How many of you can say with the humble confidence of your heart that you are a true discipler of Christ? How many of you can say with the humble confidence of your heart that you are a true Christian? These are the words that began a sermon I heard this past weekend at church from a lady that has inspired me by her journey with Christ. Miriam Charter was born in China to CIM (now known as OMF) missionaries. She comes from a rich spiritual heritage and for 12 years she was a missionary in Romania. Today she is a Christian educator that seeks to mobilize and challenge the next generation to be true disciples of Jesus Christ. Her message challenged me once again to examine whether I was a true discipler of Christ or a true Christian. As she said, most of us know that if we have invited Jesus into our hearts, we would be able to say with confidence that we are a true Christian. But what about a true discipler of Christ? For that she took us to a very famous scripture from Matthew 28:18-20 where Jesus says: 18Then Jesus came to them and said, "All authority in heaven and on earth has been given to me. 19Therefore go and make disciples of all nations, baptizing them in[a] the name of the Father and of the Son and of the Holy Spirit, 20and teaching them to obey everything I have commanded you. This was the last instruction of Jesus to the church and the word ‘go’ assumes already that we are going. The action that we the body of believers are commanded to do is to ‘make disciples (learners) of all nations. How are we to do this? By ‘baptizing them in the name of the Father and of the Son and of The Holy Spirit and teaching them to obey the commands that He has given us.
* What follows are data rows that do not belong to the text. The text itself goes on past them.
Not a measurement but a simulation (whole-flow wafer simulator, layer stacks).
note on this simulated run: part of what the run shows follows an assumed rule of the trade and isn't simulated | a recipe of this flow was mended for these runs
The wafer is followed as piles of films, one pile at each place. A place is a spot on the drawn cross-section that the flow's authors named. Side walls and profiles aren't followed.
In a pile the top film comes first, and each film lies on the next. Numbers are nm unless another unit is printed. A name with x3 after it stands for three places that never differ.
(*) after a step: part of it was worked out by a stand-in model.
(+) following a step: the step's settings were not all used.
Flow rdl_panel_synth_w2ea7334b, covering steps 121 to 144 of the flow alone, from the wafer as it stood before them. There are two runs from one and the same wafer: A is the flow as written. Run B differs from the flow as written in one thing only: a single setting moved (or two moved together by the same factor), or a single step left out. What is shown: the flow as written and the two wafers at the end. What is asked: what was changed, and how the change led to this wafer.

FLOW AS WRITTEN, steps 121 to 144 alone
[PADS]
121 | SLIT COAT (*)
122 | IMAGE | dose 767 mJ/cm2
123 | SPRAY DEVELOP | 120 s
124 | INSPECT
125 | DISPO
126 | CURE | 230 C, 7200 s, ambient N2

In answering the question what does it mean to be a ‘true discipler of Christ, Miriam reminded us that our relationship with God will grow more effectively in the context of a relationship with people where there is accountability. The goal of a discipleship relationship is that all parties are moving to maturity in Christ. So the question we were asked to ponder was this: Are we in an accountable or intentional ongoing relationship in which we are walking alongside someone else (over time with accountability) with the express purpose of moving both of us closer to a maturity in Christ? For some people this is not the case. There are some who are ‘Elephants’ in the church. Specifically Miriam highlighted that many among us fail to grow because we come as consumers or clients to church but never get involved in the church; we are not moving forward in our growth with maturity; we have no accountable relationships in which we are intentionally walking along side with.
How did Jesus do it? How did Jesus model for us true discipleship? The legacy Jesus left was transformed lives in a small group. He called a few from the crowds and invested his life in theirs. Discipleship is not a program. It is a relationship of accountability with other believers. It is a relationship that moves people to a growing relationship with Christ. In 2 Timothy 2:2, the Apostle Paul says to Timothy, 2And the things you have heard me say in the presence of many witnesses entrust to reliable men who will also be qualified to teach others. This verse is not just for leaders but for all believers. Paul was doing with Timothy what Jesus did with the disciples. Paul was speaking here of reproducing ourselves. Reproduction speaks of maturity. Miriam gave an example of herself of how she was a spiritual mother to a group of women in Romania whom she discipled for many years and through that group, she became a grandmother of a new generation of believers that today continues to multiply. I believe right now there are 5 generation of believers that have come from one woman’s vision of following Jesus’ model. It is the process of multiplication, of investing ourselves in ‘reliable men; people who in turn will grow in their maturity in Christ and invest in others. Miriam challenged us as she challenged herself to keep asking the question, am I reproducing myself in reliable men, am I a true discipler of Christ? As I reflect on this question, I find myself asking who have I invested in, what kind of discipling relationships am I? Am I investing in the ‘investable’ ie. in reliable people who desire to grow together in maturity in Christ or am I investing in those who are simply elephants? People who consume and drain us.
Dear Jesus, You who have left us a model of discipleship and have demonstrated to us the effects of multiplication when you invest in a few, teach me O’Lord your ways, grant me your wisdom and discernment to know who to invest in and who I should be spending time with. Let me not be complacent but fill me each day with all the spiritual blessings that I will need to pour into those whom you have entrusted to my care. In Jesus name.